By default, sync reads enrichment from the exported enrichment.json. To export enrichment live from dev at sync time instead:

export DATAHUB_DEV_URL=http://dev-datahub:8080
export DATAHUB_DEV_TOKEN=your-dev-token

python -m src.cli.sync_cmd --metadata-dir metadata/ --live-enrichment

Scope filters (--domain, --platform, --env, --scope-config) can be used with --live-enrichment to restrict which entities are exported live. When syncing from files, scope is already baked into the exported JSON.

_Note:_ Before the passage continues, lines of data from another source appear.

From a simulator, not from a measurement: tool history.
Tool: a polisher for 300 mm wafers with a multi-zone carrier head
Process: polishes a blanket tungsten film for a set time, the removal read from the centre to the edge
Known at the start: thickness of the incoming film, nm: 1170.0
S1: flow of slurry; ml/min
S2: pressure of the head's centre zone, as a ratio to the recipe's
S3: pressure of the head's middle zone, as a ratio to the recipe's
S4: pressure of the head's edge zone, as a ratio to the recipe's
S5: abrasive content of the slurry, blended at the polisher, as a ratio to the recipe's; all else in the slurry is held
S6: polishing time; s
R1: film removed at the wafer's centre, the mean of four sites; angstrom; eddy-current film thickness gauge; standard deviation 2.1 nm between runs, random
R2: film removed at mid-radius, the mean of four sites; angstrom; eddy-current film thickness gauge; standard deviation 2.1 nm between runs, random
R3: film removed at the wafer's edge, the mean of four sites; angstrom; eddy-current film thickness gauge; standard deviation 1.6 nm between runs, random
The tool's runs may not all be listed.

python -m src.cli.sync_cmd --metadata-dir metadata/ --live-enrichment \
  --domain urn:li:domain:marketing --platform snowflake --env PROD

GitHub Actions

Trigger the Sync Metadata workflow manually with dry_run: true for preview or dry_run: false for live sync.

Performance Architecture

Current Performance Profile

Operation	Bottleneck	Current	Notes
Governance export	1 HTTP call per entity (aspect read)	~0.05s per entity	43 entities = ~0.6s
Dataset enrichment	5 HTTP calls per dataset (tags, terms, domain, ownership, ESM)	~0.05s per dataset	146 datasets = ~7s
Non-dataset enrichment	4 HTTP calls per entity (tags, terms, domain, ownership)	~0.04s per entity	43 entities (chart+dashboard+container+dataFlow+dataProduct) = ~1.7s
Sync (write)	1 HTTP call per MCP	~0.02s per MCP	Sequential per-entity emission
Full export		~8s total	226 entities across 11 types

Extension Points for Future Optimization

Batch reads during export (EntityHandler.export()):

Current: graph.get_aspect(urn, AspectClass) per entity (1 HTTP call each)
Future: graph.get_entities(entity_name, urns, aspects) fetches multiple entities' aspects in a single call
Impact: Reduces enrichment export from 4N HTTP calls to ~4 batch calls

Batch writes during sync (WriteStrategy.emit_batch()):

Current: graph.emit_mcp(mcp) per MCP (1 HTTP call each)
Future: graph.emit_mcps(mcps) sends multiple MCPs in fewer HTTP round-trips
The WriteStrategy interface provides emit_batch() which accepts all MCPs for a handler phase
Trade-off: batch emission loses per-MCP error granularity (one failure aborts the batch)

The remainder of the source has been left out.